For TV execs, the news comes ahead of the establishment of the Paramount Network, which Viacom president and CEO Bob Bakish has placed at the centre of his plans to turn around the giant media business.
Paramount Television and Digital Entertainment president Amy Powell will form part of an interim leadership that will helm movie studio Paramount while a long-term successor to Grey is found.
Others on the team include Paramount Motion Picture Group president Marc Evans, Paramount COO Andrew Gumpert, worldwide distribution and marketing chief Megan Colligan, and CFO Mark Badagliacca. Bakish will work closely with these execs “to maintain momentum until a new CEO is appointed”.

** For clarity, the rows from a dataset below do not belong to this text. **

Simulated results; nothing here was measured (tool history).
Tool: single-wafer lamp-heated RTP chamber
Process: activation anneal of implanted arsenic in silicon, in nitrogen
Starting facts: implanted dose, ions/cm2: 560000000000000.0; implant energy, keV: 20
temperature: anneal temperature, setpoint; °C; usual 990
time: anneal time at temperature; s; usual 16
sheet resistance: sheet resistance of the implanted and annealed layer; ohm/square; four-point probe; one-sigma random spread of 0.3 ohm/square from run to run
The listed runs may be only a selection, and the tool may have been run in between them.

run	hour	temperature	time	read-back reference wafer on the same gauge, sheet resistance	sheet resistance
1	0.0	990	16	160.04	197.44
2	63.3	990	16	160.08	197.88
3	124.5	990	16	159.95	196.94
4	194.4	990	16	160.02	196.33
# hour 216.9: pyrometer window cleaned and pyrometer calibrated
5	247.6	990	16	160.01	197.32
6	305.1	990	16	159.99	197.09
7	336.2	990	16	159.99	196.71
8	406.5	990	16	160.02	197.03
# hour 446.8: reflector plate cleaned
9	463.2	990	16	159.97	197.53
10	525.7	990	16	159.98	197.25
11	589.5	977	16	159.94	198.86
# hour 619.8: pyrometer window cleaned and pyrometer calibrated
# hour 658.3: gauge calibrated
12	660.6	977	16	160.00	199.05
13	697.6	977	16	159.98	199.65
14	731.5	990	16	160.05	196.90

Before joining Paramount, Grey co-founded Hollywood agency and TV production company Brillstein-Grey Entertainment, which coproduced HBO mob drama The Sopranos and Just Shoot Me for NBC among others. After buying out Bernie Brillstein, the firm became known as Brad Grey Television.
Then at Paramount, he oversaw big-ticket films such as Star Trek, Transformers: Revenge of the Fallen, Shutter Island, Up in the Air and There Will Be Blood.
“Brad has overseen the production and distribution of some of Paramount’s most celebrated hits, and more recently championed the successful relaunch of the studio’s television division,” said Bakish. “We are grateful for his twelve years of extraordinary service and wish him every continued success.”
“It has been my privilege to be a part of Paramount’s storied history, and I am grateful to [Viacom majority shareholder] Sumner Redstone for giving me this opportunity,” said Grey. “I want to wish Shari [Redstone, Viacom deputy chairman], Bob and their entire team the best as they embark on Viacom’s next chapter.”
Grey’s departure comes after Philippe Dauman left his role as CEO and executive chairman of Viacom last year, following a bitter board and courtroom dispute with the Redstones and other shareholders over the future of the company, during which period ratings were down, movies underperformed and the share price tanked.
While new boss Bakish as placed organic renewal of Paramount at the core of his transformation strategy, Dauman had planned to sell a 49% stake in the venerable studio to Chinese investor Dalian Wanda, whose US$1 billion takeover of Dick Clark Productions was this month reported to have collapsed.